Drupal's concept explained - why the CMS is unique
One thing I've found is that newbies often don't grasp the basic concept of Drupal's structure...
Almost everything is a node of information. Nodes tend to be individual blog posts, articles, images, reviews, what have you, based on the modules installed. Flexinodes allow creating new custom node types without coding, and coding a new module is fairly trivial, thanks to a well thought out and evolving API.
Addon modules allow customizing nodes, through either adding properties (location, product sales, voting, tags, excerpt, group membership, rsvp, event time/date, eg), or adjusting module content (content filtering, display properties, permissions, pdf output, eg)
Think of it like tinkertoys: the basic concept is just spokes and hubs, but the complexity is up to you, and the choices are wide ranging. The more options you put into practice with Drupal, the more it will pay off for you in terms of a complex website that scales well.

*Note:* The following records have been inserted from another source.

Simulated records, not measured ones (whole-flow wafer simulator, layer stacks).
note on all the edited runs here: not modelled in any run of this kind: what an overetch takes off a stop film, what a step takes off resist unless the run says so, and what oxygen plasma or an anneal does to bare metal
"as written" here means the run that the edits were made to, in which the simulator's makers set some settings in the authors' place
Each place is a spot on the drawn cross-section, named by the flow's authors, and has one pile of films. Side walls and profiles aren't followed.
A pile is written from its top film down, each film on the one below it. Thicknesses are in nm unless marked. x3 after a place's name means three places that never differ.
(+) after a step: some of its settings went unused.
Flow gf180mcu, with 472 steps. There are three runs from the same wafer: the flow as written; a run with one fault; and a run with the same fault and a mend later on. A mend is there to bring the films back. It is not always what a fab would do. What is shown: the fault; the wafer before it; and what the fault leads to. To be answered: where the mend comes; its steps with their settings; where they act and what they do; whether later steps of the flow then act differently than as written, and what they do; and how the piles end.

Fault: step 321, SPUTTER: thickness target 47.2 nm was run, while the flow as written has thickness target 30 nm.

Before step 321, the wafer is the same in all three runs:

Unlike many CMSes, there is no glass separation between modules: if your event calendar suddenly needs to be able to sell tickets to the events, just turn on the e-commerce module, tell it those events are products and you're off and running. If a blog post turns into a chapter of a book (or part of a series), just add it to that book's content, just tagging it correctly, and it'll be indexed in the correct tree, gaining navigation links as well.
Layout is very very flexible, using blocks of content, and a variety of choices of templating engines. Many Drupal sites tend to use standard layouts, but that doesn't mean yours has to look the same at all. CSS is widely used and well documented with the ability to customize almost every bit of data displayed.